Ambassador Osman Siddique was appointed U.S. Ambassador to the Republic of Fiji with concurrent accreditations to the Kingdom of Tonga, the Republic of Nauru and the Government of Tuvalu from 1999-2001 by President Clinton. He was the first Ambassador from South Asia to serve as Ambassador and Chief of Mission. He was also the first Muslim Ambassador in the history of the United States to serve in that position.
He got his MBA from Indiana University in Bloomington in the early seventies and after a brief stint with a fortune 500 company became a prolific entrepreneur. Based in Washington DC, he became an ardent student of American politics under the tutelage of the ‘Lion of the Senate’ the late Senator Ted Kennedy. He has since been active in presidential election campaigns starting in 1992 with Bill Clinton’s first bid for the presidency. Upon his return from his ambassadorial assignment he joined the presidential campaigns of John Kerry in 2004, Barack Obama in 2008/2012 and Hillary Clinton in 2016.
Campaigning for Senator Kerry in 2004 he spent considerable time in Michigan and the other Midwest states along with Congressman Mike Honda and Governor Gary Locke. One of his memorable campaign stops was the township of Hamtramck in Michigan which boasted a sizable Bangladeshi-American community of roughly 20 percent of the entire population with a Muslim majority council headed by a Bangladeshi-American mayor. He was very warmly received and welcomed there.

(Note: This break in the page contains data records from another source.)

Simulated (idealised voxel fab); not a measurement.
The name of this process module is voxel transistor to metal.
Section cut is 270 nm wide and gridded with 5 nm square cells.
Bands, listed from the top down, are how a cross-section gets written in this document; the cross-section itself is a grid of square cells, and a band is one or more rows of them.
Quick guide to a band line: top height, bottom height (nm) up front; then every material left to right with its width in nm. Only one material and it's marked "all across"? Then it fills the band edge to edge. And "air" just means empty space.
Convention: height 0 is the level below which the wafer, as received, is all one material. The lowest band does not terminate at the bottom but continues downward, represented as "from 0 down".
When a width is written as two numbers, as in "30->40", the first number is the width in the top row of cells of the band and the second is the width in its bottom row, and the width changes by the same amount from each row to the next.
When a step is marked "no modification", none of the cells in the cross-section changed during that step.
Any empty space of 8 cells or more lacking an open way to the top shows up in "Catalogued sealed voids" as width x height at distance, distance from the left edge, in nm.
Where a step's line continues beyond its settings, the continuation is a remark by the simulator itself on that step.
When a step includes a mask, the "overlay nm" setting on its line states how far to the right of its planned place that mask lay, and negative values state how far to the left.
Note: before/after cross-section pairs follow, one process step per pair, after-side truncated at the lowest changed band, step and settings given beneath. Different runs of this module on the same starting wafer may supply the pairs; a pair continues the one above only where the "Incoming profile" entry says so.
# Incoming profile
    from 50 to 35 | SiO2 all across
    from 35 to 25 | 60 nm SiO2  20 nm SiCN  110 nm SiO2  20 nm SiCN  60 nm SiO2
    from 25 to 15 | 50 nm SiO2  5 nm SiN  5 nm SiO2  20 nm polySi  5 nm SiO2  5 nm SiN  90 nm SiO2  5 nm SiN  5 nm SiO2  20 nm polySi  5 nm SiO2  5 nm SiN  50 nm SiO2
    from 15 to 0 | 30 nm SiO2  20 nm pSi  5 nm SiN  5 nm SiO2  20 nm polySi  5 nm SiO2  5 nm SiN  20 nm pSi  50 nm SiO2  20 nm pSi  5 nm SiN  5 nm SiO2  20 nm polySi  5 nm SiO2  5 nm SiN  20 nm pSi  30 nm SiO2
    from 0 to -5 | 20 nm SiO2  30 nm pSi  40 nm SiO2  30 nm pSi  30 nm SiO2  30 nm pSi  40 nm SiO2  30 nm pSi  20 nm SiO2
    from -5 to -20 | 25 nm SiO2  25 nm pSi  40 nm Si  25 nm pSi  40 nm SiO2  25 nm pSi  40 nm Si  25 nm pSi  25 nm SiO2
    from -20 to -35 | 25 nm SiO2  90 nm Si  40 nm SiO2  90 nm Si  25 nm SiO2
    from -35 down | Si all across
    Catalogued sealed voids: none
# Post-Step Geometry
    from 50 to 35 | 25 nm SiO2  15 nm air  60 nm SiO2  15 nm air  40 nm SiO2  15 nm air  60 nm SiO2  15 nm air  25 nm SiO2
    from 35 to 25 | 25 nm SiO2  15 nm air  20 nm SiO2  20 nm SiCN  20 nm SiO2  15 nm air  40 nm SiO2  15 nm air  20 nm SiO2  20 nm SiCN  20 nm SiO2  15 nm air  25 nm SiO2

In 1996 he was a member of the United States election observer team headed by the National Democratic Institute to the Bangladesh parliamentary elections. In 2000 President Bill Clinton invited Ambassador Siddique to be a member of his cabinet delegation on his historic state visit to India and Bangladesh. He was a senior advisor and Ambassador Emeritus to ‘South Asians for Biden’, member of ‘Ambassadors for Biden’ group, and has actively participated in entities working for the Biden-Harris presidential campaign.